01 October 2007

WONG MAN TAT v. CHAN YUEN MAN AND OTHERS DCCJ2853/2005

S’s words:-
It is rare that we can find case authorities that leave to appeal was granted by District Court.

The following case is one of them of which the Judge agreed that part of his findings came from inference and the Court of Appeal is entitled to draw a different inference.

However, it does not imply that every losing party could suggest the Judge form his conclusion by way of inference; otherwise, the Judge would be a rubber stamp in leave to appeal applications..

I believe this case will be an interesting case in the Court of Appeal in the future. In other daily life, we have received too much enquires in relation to water seepage allegations.

--- quote from judgment ---

Date of Handing Down Decision : 27th September 2007

DCCJ 2853/2005 was a claim by the owner of Flat 1802 (“1802”) of Block C, Westlands Gardens, No. 4 Westlands Road, Quarry Bay, Hong Kong (“the Building”) and against the ownersof Flat 1801 (“1801”) of the Building, due to water seepage from the Defendant’s master bathroom into the Plaintiff’s master bathroom.

The Plaintiff applied to this Court for an injunction restraining the Defendants from repeating or continuing the nuisance of water seepage from the shower stall and floor drain of the master bathroom in 1801 to 1802; an order that the Defendants to rectify the same; and damages for: (1) diminution in value of the premises to be assessed; (2) discomfort and inconvenience and disturbance; (3) surveyor fee of HK$20,000.00 and; (4) plumber charges of HK$15,000.00.

The Defendants counterclaimed against the Plaintiff for: (1) discomfort and inconvenience and disturbance to be assessed; (2) surveyor fee of HK$10,000.00; and (3) plumber charges of HK$8,500.00.

After trial, I granted the Plaintiff’s application for injunction, ordered the Defendants to rectify the water seepage, ordered the Defendants to pay the Plaintiff plumber charges of HK$15,000.00 and ordered the Plaintiff’s claim for diminution in value of the premises to be assessed on a day to be fixed. The counterclaim was dismissed with costs of both the claim and counterclaim to the Plaintiff, to be taxed if not agreed.’

The Defendants now seek leave to appeal my decision and a stay of execution pending appeal.

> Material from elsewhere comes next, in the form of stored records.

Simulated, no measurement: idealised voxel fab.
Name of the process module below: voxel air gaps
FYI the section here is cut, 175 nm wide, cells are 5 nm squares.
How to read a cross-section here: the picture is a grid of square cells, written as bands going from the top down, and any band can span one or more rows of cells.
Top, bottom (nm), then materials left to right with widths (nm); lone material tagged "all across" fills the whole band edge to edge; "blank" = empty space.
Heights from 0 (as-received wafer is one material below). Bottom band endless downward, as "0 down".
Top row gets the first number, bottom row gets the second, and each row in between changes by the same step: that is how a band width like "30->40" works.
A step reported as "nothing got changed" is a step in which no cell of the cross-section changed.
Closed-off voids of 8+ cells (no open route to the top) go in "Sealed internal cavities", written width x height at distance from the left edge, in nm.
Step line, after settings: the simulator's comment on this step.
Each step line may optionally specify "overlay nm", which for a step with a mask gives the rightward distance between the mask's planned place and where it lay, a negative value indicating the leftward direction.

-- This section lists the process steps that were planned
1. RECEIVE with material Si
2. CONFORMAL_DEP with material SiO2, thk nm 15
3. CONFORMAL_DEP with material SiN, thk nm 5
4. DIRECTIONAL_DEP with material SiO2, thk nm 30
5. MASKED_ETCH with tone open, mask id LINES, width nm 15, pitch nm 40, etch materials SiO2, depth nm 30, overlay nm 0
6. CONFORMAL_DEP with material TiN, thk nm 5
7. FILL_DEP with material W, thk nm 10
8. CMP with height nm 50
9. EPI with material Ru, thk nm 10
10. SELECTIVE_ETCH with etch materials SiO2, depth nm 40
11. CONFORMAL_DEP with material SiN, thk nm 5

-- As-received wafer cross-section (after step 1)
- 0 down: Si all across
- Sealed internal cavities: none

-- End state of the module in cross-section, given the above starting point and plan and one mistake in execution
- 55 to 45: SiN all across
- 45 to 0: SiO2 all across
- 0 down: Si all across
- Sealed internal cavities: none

The applicable test is set out in Smith v Cosworth Casting Processes Limited [1997] 1 WLR 1538. Lord Woolf, MR stated the relevant principles as follows:

“ i) The court will only refuse leave if satisfied that applicant has no realistic prospect of succeeding on the appeal. The test is not meant to be any different from that which is sometimes used, which is that the applicant has no arguable case. Why however this court has decided to adopt the former phase is because the use of the word “realistic” makes it clear that a fanciful prospect or an unrealistic argument is not sufficient.
ii) The court can grant the application even if it is not satisfied. There can be many reasons for granting leave even if the court is not satisfied that the appeal has any prospect of success. For example, the issue may be one which the court considers should in the public interest be examined by this court or, to be more specific, this court may take the view that the case raises an issue where the law requires clarifying.”

Part of the grounds of appeal deals with my finding of fact that water seeping from the tiles in the 1801 shower area was the source of water seeping into 1802. This finding was made by a process of inference, drawn when I found the 1801 shower area wall-tiles seeped water under the floor tiles, that it was more likely than not the shower area also seeped water under the wall-tiles onto the partition wall. When there was no evidence of any other source of water seepage, the water seepage under the shower area wall-tiles was more likely than not, the source of water seepage in the 1801 side of the partition wall.

The proper approach, when an appeal is against a Court’s finding of primary facts is set out in Ting Kwok Keung v Tam Dick Yuen & Ors [2002] 3 HKLRD at para. 32 to 46. Bokhary PJ’s judgment in Ting Kwok Keung can be summarized as follows :

(1) Appeals against findings of primary facts are approached very differently from appeals against findings of fact made by a process of inference;
(2) Where findings of facts are made by a process of inference, no question of credibility arises;
(3) An appellate court is universally reluctant to reject a finding of specific fact, particularly where the finding could be found on the credibility or bearing of a witness;
(4) On the other hand, an appellate court is customarily willing to form an independent opinion about the proper inference of fact, subject only to the weight which should be given to the opinion of the court below;
(5) Where the judgment turns on an issue of facts, the Court of Appeal must have regard to the nature of that issue of fact and to the advantage enjoyed by a trial judge who received evidence on such issue first-hand;
(6) The question for the Court of Appeal is whether, even though it does not enjoy the advantages enjoyed by the trial judge who received evidence first-hand, it is nevertheless satisfied that the trial judge’s conclusion on the facts is plainly wrong.

My finding of fact was based on a process of inference and the Court of Appeal is entitled to form its own opinion about the proper inference. Leave should therefore be granted.